June 16, 2024

Whole Community News

From Kalapuya lands in the Willamette watershed

Sustainability Commission looks to align with council to bring clean energy jobs to Eugene

9 min read
Councilor Alan Zelenka encouraged the Sustainability Commission to focus on the hundreds of millions of dollars in renewable energy funds flowing into the state. He said the "once-in-a-lifetime" opportunity is estimated to create 435,000 jobs.

Eugene’s Sustainability Commission presented its annual report Nov. 13.

Jan Bohman (Sustainability Commission): Thanks for the opportunity to present our annual report for FY23 and our work plan for FY24.

[00:00:12] One overall theme for the year was aligning commission work with the work being done by staff and city council.
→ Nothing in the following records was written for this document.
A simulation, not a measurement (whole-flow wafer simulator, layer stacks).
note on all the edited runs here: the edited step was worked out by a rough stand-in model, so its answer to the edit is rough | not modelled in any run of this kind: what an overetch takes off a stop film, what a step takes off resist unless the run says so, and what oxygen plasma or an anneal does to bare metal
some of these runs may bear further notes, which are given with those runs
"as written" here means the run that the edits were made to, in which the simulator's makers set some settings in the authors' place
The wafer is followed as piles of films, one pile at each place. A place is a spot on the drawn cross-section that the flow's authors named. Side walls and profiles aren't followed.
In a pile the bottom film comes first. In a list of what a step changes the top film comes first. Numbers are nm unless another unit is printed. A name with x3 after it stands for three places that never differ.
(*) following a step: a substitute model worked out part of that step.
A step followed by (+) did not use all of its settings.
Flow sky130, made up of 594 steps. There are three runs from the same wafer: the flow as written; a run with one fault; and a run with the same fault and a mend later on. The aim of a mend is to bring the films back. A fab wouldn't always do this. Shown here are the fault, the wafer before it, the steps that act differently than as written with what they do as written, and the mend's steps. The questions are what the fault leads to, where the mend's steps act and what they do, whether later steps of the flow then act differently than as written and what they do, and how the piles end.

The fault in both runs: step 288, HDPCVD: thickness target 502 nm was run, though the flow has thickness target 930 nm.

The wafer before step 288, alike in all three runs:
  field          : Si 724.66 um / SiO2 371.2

[00:00:18] The commission was asked to provide input and recommendations to staff on a variety of topics like the Climate Friendly and Equitable Communities’ parking rules…the Move EUG map…and the city’s revised street design standards.

[00:00:30] Another theme for the year was exploring community projects which could have a significant role in advancing the goals of the Climate Action Plan 2.0. For example, Lane County is considering an integrated material and energy recovery facility at Short Mountain landfill to improve recycling and materials recovery. Also, EWEB has an electric vehicle car share program.

[00:00:50] In addition, staff walked through the details of the 2021 greenhouse gas inventories for both the Eugene community and city operations.

[00:00:59] One good accomplishment was forming the Education and Outreach Committee to develop a foundation for how the commission can conduct public engagement and outreach. The committee developed a slide deck to present at community meetings, and had our first outreach effort tabling at the Southeast Neighbors Association picnic this summer.

[00:01:16] During the year, the commission sent three recommendations to city council and I’ll turn it over to Devon to expand on those.

[00:01:22] Devon Mann (Sustainability Commission): Thanks so much, Jan. In November 2022, the commission sent a letter to support an ordinance to restrict fossil fuels in new residential buildings. In February 2023, we sent a letter to support the concept of a public health overlay zone. And in June 2023, we recommended that a member of the Sustainability Commission be part of the Revenue Committee. The letter also included possible revenue streams for climate work for council consideration.

[00:01:51] Now, Jan will switch focus back to the proposed work plan of FY24.

[00:01:58] Jan Bohman (Sustainability Commission): Thank you, Devon. So, we have three main goals for our work this year. First, we’d like to better align our work with the CAP (Climate Action Plan) 2.0. This means understanding better where the city and community partners have made progress and identifying opportunities for the commission to help advance that work.

[00:02:14] Second, we’d like to provide input on city initiatives in progress. This means increasing our understanding about the city’s work across a range of sustainability topics and identifying where there are opportunities for the commission to participate. This could include providing input on projects at meaningful stages in the decision-making process, doing additional research that supports staff work, or providing recommendations to city council.

[00:02:38] Third, we would like to increase our engagement in the community. The commission is in a unique position to gather input on sustainability policies and practices that reflect community values. We’d like to have more of a presence at community events and more one-on-one conversations with the public.

[00:02:55] We will meet these goals by addressing the following topics: state and federal climate policies meant to increase investments in clean energy; local efforts by community partners to advance clean energy projects; the Recycling Modernization Act and what role that will have in waste reduction; and finally efforts being made by the city to decarbonize transportation.

[00:03:18] Collaborative topics are those that have been identified by staff: street trees; building decarbonization; the U of O Home Energy Score program, land use planning for urban growth; and various ways to communicate stories and progress related to CAP 2.0.

[00:03:35] There are several topics that will be explored further through committees.

[00:03:39] Devon Mann (Sustainability Commission): There are three main committees: the Outreach and Education committee that we established last year will increase the awareness about sustainable lifestyles, share incentives and opportunities with residents, and act essentially as the ears of the council.

[00:03:56] The second committee focuses on food waste prevention and we know from conversations with staff, there’s been lower than expected participation in the curbside composting and very little opportunities for composting in multifamily housing.

[00:04:10] Our third committee will focus on building decarbonization, which is a huge focus for the city’s sustainability staff. This committee will examine two specific challenges.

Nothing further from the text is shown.